The collective brainchild of Daniel Braun, Chris Sills and Edgar Gutierrez, Tres Carnales is a far cry from the sombreros and nachos which many Canadians associate with Mexican cuisine. This taqueria, dressed in warm hues and lively illustrations of lucha libre, opened to great acclaim on June 30. "People were practically breaking down the door to get in. The response has been incredible," laughs Sills.

Braun, Sills and Gutierrez hail from diverse backgrounds and were united by a shared passion for the food industry and Mexican street food.

"I worked in both casual and fine dining in Edmonton and Victoria for almost 20 years," Edmonton-raised Sills recounts, "but decided to drop everything and go surfing in Mexico and Central America."

Gutierrez is a Red Seal chef with an enviable resume that includes Copper Pot, Normand's and Hundred Bar and Kitchen. Braun grew up in León, Mexico, and immersed himself in the food industry at the tender age of 17. Love and, eventually, a Canadian wife brought Braun to Edmonton. He remarks, "I've worked in a number of restaurants here and it gave me a good feel for how things work here compared to Mexico."

"In Mexico," explains Braun, "you order as many tacos as you can eat and pay afterwards, like an honour system."

The Carnales trio recreates this self-accountable method; a customer chooses his or her food and drink and the tab may be closed, where one pays immediately, or open, where one continues to order food until satiated. "It gets loud and crazy in here, but already we're recognizing repeat customers and learning names," says Sills.

Tres Carnales joins a growing roster of eateries recolonizing Rice Howard Way. "We went through three real estate agents," relates Sills, "and we found this place by chance."
The three restaurateurs imported much of the décor from Mexico, which adds to the establishment's authentic and decidedly non-kitschy feel.

"It's a labour of love for all of us," affirms Braun. Sills agrees and adds, "We just built the kind of restaurant we wanted to work in. And in a perfect world, there would be a beach out there for surfing!"
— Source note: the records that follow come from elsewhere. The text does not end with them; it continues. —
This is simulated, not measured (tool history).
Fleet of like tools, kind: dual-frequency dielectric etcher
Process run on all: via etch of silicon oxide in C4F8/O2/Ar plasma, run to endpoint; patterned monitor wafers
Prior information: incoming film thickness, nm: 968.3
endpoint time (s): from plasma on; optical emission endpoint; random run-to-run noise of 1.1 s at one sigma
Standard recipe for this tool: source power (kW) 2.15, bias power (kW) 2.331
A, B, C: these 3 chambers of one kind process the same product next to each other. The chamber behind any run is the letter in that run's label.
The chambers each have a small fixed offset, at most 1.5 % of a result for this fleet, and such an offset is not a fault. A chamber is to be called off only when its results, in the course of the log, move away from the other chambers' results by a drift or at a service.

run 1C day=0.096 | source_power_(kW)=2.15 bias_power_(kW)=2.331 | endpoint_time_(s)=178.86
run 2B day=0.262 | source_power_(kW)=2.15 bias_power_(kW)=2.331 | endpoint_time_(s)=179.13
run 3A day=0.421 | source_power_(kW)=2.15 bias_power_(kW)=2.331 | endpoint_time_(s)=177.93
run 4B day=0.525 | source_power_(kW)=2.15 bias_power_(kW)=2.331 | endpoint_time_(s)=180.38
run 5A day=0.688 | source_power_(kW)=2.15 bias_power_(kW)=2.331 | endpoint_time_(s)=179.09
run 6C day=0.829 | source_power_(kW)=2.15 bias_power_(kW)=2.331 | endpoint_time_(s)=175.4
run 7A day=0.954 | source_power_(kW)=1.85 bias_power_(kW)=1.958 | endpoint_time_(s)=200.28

The taqueria is amongst a scant few restaurants in Edmonton that prepare authentic Latin American food, as opposed to the heavily Americanized Tex-Mex with which many diners are accustomed. "We've had some people asking for nachos and burritos," notes Sills, "but Mexican people don't eat like that. It's tourist stuff." The menu is chiefly comprised of tacos and tortas (sandwiches) in a tantalizing spectrum of flavours. Among these seven flavours are Al Pastor, which features pork shoulder with tomatoes, cilantro and guacamole, and Vegeteriano, which includes grilled chilies and corn. "We wanted to showcase real Mexican food so that it becomes a cultural experience," Braun says.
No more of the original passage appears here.